It Wasn't Us
It been an interesting couple of weeks here in the Puget Sound area, if you follow murder cases. On the one hand, the murder of four Lakewood, Washington police officers by "Arkansas parolee" Maurice Clemmons is still making front page news. On the other hand, the conviction of West Seattle native Amanda Knox in an Italian court for a part in the murder of her British roommate still vies with it for the public's attention.
Locals are upset about both cases, for reasons that are as different as the cases themselves. In the Clemmons case, there seems to be something of a consensus forming that It's All Arkansas' Fault, along with Mike Huckabee. (While Clemmons might turn out to be Huckabee's Willie Horton, I suspect that the local opinion that it nails shut the coffin on his political career is likely premature.) Although it's more or less a truism that if Clemmons were still sitting in an Arkansas prison, he wouldn't have been in a position to shoot four police officers, the sudden expectation of precognition on the part of authorities there seems unrealistic. This hasn't stopped the Governor from saying that no more paroled convicts from Arkansas will be allowed into the state until a full investigation has been completed. (Preferably, it seems, one that places all the blame in Arkansas.)
On the other side of the coin, there's also a constant whisper of It's All Italy's Fault that Amanda Knox was convicted. Senator Maria Cantwell has said that she plans to go to Secretary of State Hillary Clinton, to share concerns over "whether 'anti-Americanism' tainted the trial." This despite the fact that Knox may have sunk her own ship by not having a consistent story about where she was that night (she claimed that she was in the home and heard her roommate dying - but later claimed she was elsewhere), and by pointing the finger at someone who was later exonerated. But people here still talk about corruption in the Italian legal system, and voice doubts Knox was given a fair trial.

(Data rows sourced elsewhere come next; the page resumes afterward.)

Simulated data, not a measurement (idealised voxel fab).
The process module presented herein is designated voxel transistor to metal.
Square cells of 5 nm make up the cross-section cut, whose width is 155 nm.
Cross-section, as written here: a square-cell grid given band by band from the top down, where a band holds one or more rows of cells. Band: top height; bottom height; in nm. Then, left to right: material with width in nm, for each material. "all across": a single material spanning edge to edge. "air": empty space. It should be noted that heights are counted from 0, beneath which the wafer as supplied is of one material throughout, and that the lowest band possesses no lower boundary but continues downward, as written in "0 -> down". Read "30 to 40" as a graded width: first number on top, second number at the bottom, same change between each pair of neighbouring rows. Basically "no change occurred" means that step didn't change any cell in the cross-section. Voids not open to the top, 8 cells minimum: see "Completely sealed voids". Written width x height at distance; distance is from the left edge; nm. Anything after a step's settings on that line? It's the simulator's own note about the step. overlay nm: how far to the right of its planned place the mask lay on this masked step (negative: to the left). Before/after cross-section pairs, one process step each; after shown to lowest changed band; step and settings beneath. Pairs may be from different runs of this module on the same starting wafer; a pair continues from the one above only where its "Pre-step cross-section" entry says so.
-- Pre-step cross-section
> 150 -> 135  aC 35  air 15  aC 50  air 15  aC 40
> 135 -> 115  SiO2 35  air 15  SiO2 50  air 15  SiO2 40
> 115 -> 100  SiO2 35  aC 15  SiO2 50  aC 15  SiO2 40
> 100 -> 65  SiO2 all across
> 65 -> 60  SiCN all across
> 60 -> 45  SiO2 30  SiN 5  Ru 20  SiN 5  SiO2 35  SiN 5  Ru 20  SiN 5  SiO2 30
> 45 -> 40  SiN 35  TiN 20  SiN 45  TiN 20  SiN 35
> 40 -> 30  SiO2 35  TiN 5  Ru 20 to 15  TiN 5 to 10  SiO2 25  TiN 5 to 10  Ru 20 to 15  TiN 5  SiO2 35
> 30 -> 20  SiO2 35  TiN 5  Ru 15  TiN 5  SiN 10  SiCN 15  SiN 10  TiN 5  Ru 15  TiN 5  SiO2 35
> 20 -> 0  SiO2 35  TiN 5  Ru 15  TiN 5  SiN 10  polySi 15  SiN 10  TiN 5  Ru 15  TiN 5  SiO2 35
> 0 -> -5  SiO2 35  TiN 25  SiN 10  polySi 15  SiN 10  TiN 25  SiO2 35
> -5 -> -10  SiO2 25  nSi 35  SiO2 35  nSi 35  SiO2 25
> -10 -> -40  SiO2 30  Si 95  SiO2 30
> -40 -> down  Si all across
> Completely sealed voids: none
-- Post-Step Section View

Much of this is to be expected - Clemmons was a black male from elsewhere, while Knox is an attractive, white, female local. That alone could easily explain the differences in people's reactions. But there's another side of things, that doesn't drive as much press: people in the Seattle area seem to like blaming the world's ills on people from elsewhere - as then-Mayor Paul Schell blamed the riots that made 1999's World Trade Organization meeting in Seattle into a complete fiasco on out-of-town anarchists. There seems to be a desire on the part of certain people in the Puget Sound area to believe they live in an Earthly Paradise - or at least they WOULD, if it weren't for all of the transplants who flooded the place, bringing crime, traffic, the housing bubble and bad coffee. (One wonders what the Native American population would say about this.) Normally, this manifests itself as what's sometimes termed "the Seattle Chill" (the tendency of Seattlites to be polite, while managing to be distinctly unwelcoming to newcomers). Every so often, this manifests itself as a minor hostility to pretty much the entire rest of the planet. Luckily for us, the rest of the planet rarely notices.